So after almost a year of complaining about the evils of Klout and its minions, I’ve finally been told to put my money where my mouth is. And I’ve accepted the challenge by opting out of Klout.
Make no mistake, this is a business.
As a business, I admire Klout. But I also firmly believe that Klout has deteriorated the value of social communications by shifting the focus from open, transparent social communication for the betterment of the whole to calculated, incentivized communication for the benefit of the individual.
Case in point: Klout broadcasts the fact that your score will go up if you engage with people socially that have a higher score than you. Then they list Twitter followers by highest score so you can work on gaming your own position and earn Perks and bragging rights. In the end, it’s all about you and not the community. And isn’t that the opposite of what social engagement is really all about?
Klout is a business engine powered by thousands of hamsters running on a wheel…and we’re the hamsters. It’s engineered to train people to behave a certain way – and with such frequency – that it can harness the attention generated and sell it to the highest bidder. We hamsters are fed with ego-stroking points and trinkets (Perks) provided that we keep the wheel spinning for them.
So when I consider the business of Klout (and make no mistake, it is a business), I think “Kudos”. Frankly, the entrepreneur in me wishes I was smart enough to have thought of it first.
As a business, I have no issue with Klout.
So what’s the problem?
Well, first it’s the fact that they claim to “measure influence”, which they then qualify with: “uses data from social networks to measure true reach, amplification and network impact”. What they’re really doing is tracking your social metrics. In my mind, there is a disconnect between social metrics and establishing a true indication of influence, which I define as one’s ability to influence the public to purchase products they’d not otherwise purchase or believe things they’d not otherwise believe.
The fact that you become influential by communicating with the few Klout-annointed influencers who have higher scores than you says nothing about your true ability to influence the vast majority who have lower Klout scores. You know…those that you’ve essentially ignored to achieve the higher Klout sore in the first place? Klout now tell us that you’re influential because you’ve engaged a few influencers and not because you’ve influenced the masses. Is it just me or is this backwards?

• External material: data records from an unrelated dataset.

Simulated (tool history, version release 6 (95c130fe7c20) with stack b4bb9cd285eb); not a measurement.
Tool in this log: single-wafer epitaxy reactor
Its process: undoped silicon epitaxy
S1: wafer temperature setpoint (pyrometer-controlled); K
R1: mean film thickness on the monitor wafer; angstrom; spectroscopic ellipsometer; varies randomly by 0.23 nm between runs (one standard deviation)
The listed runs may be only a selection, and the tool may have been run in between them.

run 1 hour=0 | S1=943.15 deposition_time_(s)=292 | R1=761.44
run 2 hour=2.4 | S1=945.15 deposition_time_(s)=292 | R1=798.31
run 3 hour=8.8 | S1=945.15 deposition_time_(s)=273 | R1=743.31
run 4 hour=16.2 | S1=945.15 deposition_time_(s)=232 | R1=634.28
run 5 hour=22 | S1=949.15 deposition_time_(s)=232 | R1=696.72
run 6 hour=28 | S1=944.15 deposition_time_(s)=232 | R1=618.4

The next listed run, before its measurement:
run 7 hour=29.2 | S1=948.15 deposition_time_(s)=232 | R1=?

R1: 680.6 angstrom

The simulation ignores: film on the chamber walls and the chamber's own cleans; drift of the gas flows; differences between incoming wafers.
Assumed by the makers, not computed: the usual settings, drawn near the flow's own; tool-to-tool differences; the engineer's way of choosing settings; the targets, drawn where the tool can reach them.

Secondly, it’s the fact that sheep, er, people believe it. How can a non-scientific concept be measured with a scientific measurement? It’s akin to looking for an answer to the meaning of life by running a Google query. True influence, like beauty is in the eye of the beholder, which is not created by you but bestowed on you by your followers based on unpredictable, inconstant situational factors. Essentially unmeasurable.
Why did I opt out?
My introduction to Klout was just under a year ago when a potential employer asked me what my Klout score was. I didn’t know what they were talking about but I certainly figured it out after I was refused a second interview for a senior marketing role due to my low score (at the time it was somewhere between 34 – 37).
I didn’t realize I had a score before this but the value that people blindly gave it created an impression about my qualifications to perform a marketing job and influence people that the credentials on my resume and recommendations from clients would contradict. However, as sheep do, they followed the herd without thinking and made the judgment call.
In the aftermath of this event, I figured that with no way to opt-out I might as well have the best score possible so I experimented with different engagement techniques and tools to aid in increasing my rank. As a result my score peaked at 75, which by most people’s standards was quite impressive.
What struck me recently was that none of these new engagements, the job I was successful in obtaining nor the many contracts I’ve won and managed since were generated or impacted by my new higher Klout score. The Perks I was offered due to my score had no real value to me and the recognition I was receiving as a result of the score were from people that had absolutely no awareness of my true credentials or skills. So what was the point of the higher Klout score? Trinkets and bragging rights? Driving Klout closer to an IPO? And there’s the A-HA moment. It’s not about me at all. It’s about building up Klout’s business.
The lesson learned was that neither a high nor a low Klout score had any real-life bearing on my abilities to perform my job or quality of real-life connections with my community. Yet, businesses and people continue to put so much faith in – and base too many decisions on – a meaningless set of metrics that really only benefit Klout’s sales.
Klout has lowered the industry standard instead of improving it. So I am taking a stand; I’m jumping off the wheel. I’m taking back my influence and putting it back in the hands of my real-life community.
MY BUSINESS CARD IS MY EXPERIENCE. It is no longer my Klout score.
I’m opting out of Klout. But, I am only one man. I am curious to see who will join me.
Feed Your Community, Not Your Ego
P.S. The person who was hired instead of me, the one with the higher Klout score at the time but less real-life experience….lasted only 5 months.